Secondary dwellings

Property owners can choose to rent out secondary dwellings, such as granny flats, to non-household members.

The property owner must obtain all relevant approvals before renting the secondary dwelling, including development/building and council approvals. Owners must also ensure the rental complies with smoke alarm requirements and all other health and safety regulations.

The address of the main property should be listed on the tenancy agreement. The agreement should also clearly outline what building (or part of the building) is being rented. The owner and tenant/resident may choose to include special terms to the tenancy agreement to set out the parties' agreement on matters such as mail management, how to access the secondary dwelling, car parking spaces, and gardening.

Types of tenancy agreements for secondary dwellings

Depending on the set up of the property, a secondary dwelling may be rented out as either a general tenancy or rooming accommodation:

  • If the secondary dwelling is let out as a self-contained unit and the tenant/resident has no access to the main house, the arrangement falls under a general tenancy agreement.
  • If the tenant/resident shares the kitchen or other facilities with other occupants of the house, the tenancy may fall under a rooming accommodation agreement.  

Examples of a secondary dwelling falling under a rooming accommodation agreement could be:

Scenario 1

A rental where a granny flat contains more than one bedroom and each bedroom has been let out separately, with the residents sharing the facilities contained within the flat.

Scenario 2

A rental where the granny flat does not have a kitchen and the occupier is permitted to access the main house to use the kitchen or other facilities.

Gas and electricity  

The tenant/resident and the property owner should negotiate and come to an agreement around how gas and electricity will be paid.

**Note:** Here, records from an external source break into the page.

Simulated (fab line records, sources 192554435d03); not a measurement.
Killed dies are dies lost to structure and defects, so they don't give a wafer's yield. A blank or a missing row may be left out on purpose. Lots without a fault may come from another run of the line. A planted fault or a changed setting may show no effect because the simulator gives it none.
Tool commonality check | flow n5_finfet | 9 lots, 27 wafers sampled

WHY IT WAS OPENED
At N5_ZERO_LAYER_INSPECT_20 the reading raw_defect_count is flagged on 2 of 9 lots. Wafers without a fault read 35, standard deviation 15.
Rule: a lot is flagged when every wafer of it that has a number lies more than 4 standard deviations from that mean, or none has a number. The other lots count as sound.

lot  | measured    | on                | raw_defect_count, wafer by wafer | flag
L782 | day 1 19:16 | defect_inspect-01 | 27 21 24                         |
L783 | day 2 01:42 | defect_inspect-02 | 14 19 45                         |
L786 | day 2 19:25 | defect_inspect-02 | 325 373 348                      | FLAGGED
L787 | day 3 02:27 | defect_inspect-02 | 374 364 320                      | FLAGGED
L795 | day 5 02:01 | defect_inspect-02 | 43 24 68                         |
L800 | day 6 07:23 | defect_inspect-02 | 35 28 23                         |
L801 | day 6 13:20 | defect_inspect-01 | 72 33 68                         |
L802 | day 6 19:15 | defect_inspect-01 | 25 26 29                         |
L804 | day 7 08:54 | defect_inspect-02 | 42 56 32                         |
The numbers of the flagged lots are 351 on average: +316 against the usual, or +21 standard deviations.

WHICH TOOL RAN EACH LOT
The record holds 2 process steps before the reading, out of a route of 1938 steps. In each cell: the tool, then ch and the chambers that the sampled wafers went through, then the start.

If the secondary dwelling is not individually metered, how gas and/or electricity will be charged should be included in the special terms of the tenancy agreement. The agreement should state:

  • what service the tenant/resident is being charged for
  • how the tenant/resident's share of the bill will be worked out
  • how the tenant/resident should pay for the charges.

If there is no term like this in the agreement, the property owner cannot charge the tenant for these services. See charging for utilities for more details.


If tenant/resident is going to be charged for water, the rented premises will need to be:

  • individually metered
  • water efficient and
  • the tenancy agreement must state that the tenant is paying for water consumption.

See water charging for more details.